Monday, November 7

Clothes may disguise a fool


I think most of you by now are familiar with the modern symbolism of an elephant for the Republican party and a donkey for the Democratic party.

You might even know a cartoon by Thomas Nast in the Nov. 7, 1874 edition of Harper's Weekly, is considered the first major use of an elephant as a symbol for the United States Republican Party. 

(Andrew Jackson's mudslinging opponents labeled him a jackass in 1828. Another Nast cartoon in Harper's Weekly on Jan. 19, 1870 would revive the donkey as an unofficial symbol for the Democratic Party.)

It was rumored in 1874 that Republican President Ulysses S. Grant would run for a third term in 1876. There were was also false reports that the animals had escaped from Central Park Zoo and were roaming New York City.

Nast combined the two in his cartoon titled Third Term Panic. It depicts a donkey in a lion's skin ("Caesarism") scattering animals that stand for various interests including an elephant ("Republican vote") running toward a chasm of chaos.

Under the title of Third Term Panic is the first line of Aesop's fable, The Ass in the Lion's Skin:
An Ass, having put on the lion's skin, amused himself by terrifying all the foolish animals. At last coming upon a Fox, he tried to frighten him also, but the Fox no sooner heard the sound of his voice than he exclaimed, "I might possibly have been frightened myself, if I had not heard your bray."
The moral? Clothes may disguise a fool, but his words will give him away.

But what struck me as I looked at this political cartoon was the donkey in a lion's skin. Where had I seen that before?

Pauline Baynes, The Last Battle
Of course!

C.S. Lewis' The Last Battle (1956) when poor Puzzle the donkey is forced by Shift the Ape to wear a lion skin and pretend to be the Great Lion Aslan.

Shift, using Puzzle as his pawn, convinces the Narnians that he speaks for Aslan and makes all sorts of increasingly unreasonable demands that benefit only Shift. Eventually, it leads to the downfall of Narnia when Tash is allowed to entered Narnia's borders.

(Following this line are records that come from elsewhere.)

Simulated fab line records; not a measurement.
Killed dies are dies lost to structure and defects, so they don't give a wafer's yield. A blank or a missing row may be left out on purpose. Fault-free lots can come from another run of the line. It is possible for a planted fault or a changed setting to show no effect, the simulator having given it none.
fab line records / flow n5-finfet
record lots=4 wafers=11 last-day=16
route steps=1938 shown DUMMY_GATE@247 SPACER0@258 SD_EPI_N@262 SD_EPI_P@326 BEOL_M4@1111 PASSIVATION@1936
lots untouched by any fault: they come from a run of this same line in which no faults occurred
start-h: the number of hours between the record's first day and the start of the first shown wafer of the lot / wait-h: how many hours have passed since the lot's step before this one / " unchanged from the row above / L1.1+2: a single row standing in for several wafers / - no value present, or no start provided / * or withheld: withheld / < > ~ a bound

Now I've read The Chronicles of Narnia dozens of times. I wore out a paperback set and had to replace it with a hardcover set which is also rapidly falling apart. But I never once saw the correlation between it, contemporary politics, and an old Aesop's Fable.

Apparently some things don't change.
Clothes may disguise a fool, but his words will give him away. 
Excuse me, but I need to go reread The Last Battle since I have yet another perspective to think about while reading it.